Friday, January 10, 2020

Holy Tatooine! NASA Find First Planet Orbiting Two Stars

“Star Wars: Episode IV – A New Hope” took place in 0 BBY (Before the Battle of Yavin), making Luke Skywalker 19 years old when he left his home planet Tatooine and its binary stars, Tatoo I and Tatoo II. In 2019, Wolf Cukier was 17 years old and a high school junior when he left his home in Scarsdale, New York, to summer intern at NASA’s Goddard Space Flight Center in Maryland in Year 0 BDT – Before the Discovery of TOI 1338 b, the first exoplanet found to be orbiting two stars at once. Does this make him a Jedi or just really popular at school?

“There’s a whole bunch of things that also looked like planets when I was searching. It took some time to actually verify that this was a bonafide planet and not the telescope shaking or something. When I first found it, it was among 100 other things I flagged to start. I do think I put like 10 asterisks next to it. I thought it looked pretty good compared to the rest of the things I saw.”

Cukier described to The New York Post his work using data from NASA’s Transiting Exoplanet Survey Satellite (TESS) to search images of the sky for changes in a star’s brightness over time, which would indicate the transit of a planet in front of it. Cukier knew that the smaller dwarf star of the TOI 1338 pair could be causing its dimming (obviously a smart kid), so he flagged (or asterisked) it and kept an eye on it. His hunch paid off when he observed a consistent transit in front of the large star that could definitely be a planet … one that is about 6.9 times larger than Earth. But how could he confirm it?

“Throughout all of its images, TESS is monitoring millions of stars. That’s why our team created eleanor. It’s an accessible way to download, analyze and visualize transit data. We designed it with planets in mind, but other members of the community use it to study stars, asteroids and even galaxies.”
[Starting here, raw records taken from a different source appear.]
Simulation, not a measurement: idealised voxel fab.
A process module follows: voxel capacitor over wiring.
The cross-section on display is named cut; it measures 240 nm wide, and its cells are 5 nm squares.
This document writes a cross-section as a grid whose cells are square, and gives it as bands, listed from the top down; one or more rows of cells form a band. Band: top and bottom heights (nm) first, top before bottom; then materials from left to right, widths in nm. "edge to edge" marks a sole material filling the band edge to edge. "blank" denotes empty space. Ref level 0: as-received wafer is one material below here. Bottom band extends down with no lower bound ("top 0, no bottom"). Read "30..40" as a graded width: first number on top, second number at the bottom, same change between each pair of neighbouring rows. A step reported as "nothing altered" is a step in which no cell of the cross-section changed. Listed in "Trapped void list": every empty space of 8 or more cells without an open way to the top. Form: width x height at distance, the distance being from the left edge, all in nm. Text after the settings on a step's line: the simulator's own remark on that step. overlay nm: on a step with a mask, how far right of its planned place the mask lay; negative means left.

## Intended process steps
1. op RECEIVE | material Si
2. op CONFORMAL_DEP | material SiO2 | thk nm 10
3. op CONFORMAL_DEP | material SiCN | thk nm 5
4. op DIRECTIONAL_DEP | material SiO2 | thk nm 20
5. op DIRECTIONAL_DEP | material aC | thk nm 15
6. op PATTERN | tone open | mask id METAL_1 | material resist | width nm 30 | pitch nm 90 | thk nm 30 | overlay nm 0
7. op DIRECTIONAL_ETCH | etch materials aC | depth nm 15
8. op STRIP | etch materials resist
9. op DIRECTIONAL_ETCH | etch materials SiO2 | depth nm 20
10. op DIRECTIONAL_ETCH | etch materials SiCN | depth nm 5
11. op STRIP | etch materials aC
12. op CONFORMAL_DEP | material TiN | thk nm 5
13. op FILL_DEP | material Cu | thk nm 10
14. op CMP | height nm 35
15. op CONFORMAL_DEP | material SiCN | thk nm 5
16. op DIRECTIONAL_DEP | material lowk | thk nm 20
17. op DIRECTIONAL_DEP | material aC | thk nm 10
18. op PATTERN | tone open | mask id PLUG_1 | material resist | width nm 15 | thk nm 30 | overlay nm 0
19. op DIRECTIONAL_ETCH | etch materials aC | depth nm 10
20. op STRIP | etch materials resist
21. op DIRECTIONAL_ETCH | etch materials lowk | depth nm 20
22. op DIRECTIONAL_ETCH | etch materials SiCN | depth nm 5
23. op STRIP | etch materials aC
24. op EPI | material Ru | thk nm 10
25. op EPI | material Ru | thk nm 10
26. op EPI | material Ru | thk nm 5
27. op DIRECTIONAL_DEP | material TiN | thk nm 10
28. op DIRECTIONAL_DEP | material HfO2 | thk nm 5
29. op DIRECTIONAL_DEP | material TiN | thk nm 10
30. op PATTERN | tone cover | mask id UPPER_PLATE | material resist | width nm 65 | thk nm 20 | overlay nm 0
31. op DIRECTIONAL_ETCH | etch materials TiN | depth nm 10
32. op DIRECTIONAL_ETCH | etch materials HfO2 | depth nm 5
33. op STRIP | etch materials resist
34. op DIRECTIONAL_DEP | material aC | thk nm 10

In a NASA press release, Adina Feinstein, a graduate student at the University of Chicago and co-author with Cukier of the paper on the discovery which was discussed this week at the 235th American Astronomical Society meeting in Honolulu, introduces us to eleanor, which Wolf probably had to explain to his girlfriend is not a female robotic co-worker but an open-source python framework for downloading, analyzing, and visualizing data from the TESS Full Frame Images. The program is named after another sci-fi character — Eleanor Arroway, the central character in Carl Sagan’s novel “Contact.” She confirmed TOI 1338 b was real and not an instrument anomaly. (Watch a NASA video on the discovery here — Credit: NASA’s Goddard Space Flight Center/Chris Smith)

TESS (NASA depiction)

Since he’s still a teen, will Wolf Cukier one day make a trip to his own circumbinary Tatooine planet … or at least see a probe visit there in his lifetime? Probably not, since TOI 1338 is 1,300 light-years away in the constellation Pictor. However, he does qualify to appear in a NASA press release and co-autor a scientific paper. In the world of astronomy, that’s the equivalent of a laurel and hearty handshake.

Let’s hope that in the world of senior year at high school, it means an A in astrophysics and a scholarship to a good college for Wolf. Not to mention a date with a real Eleanor.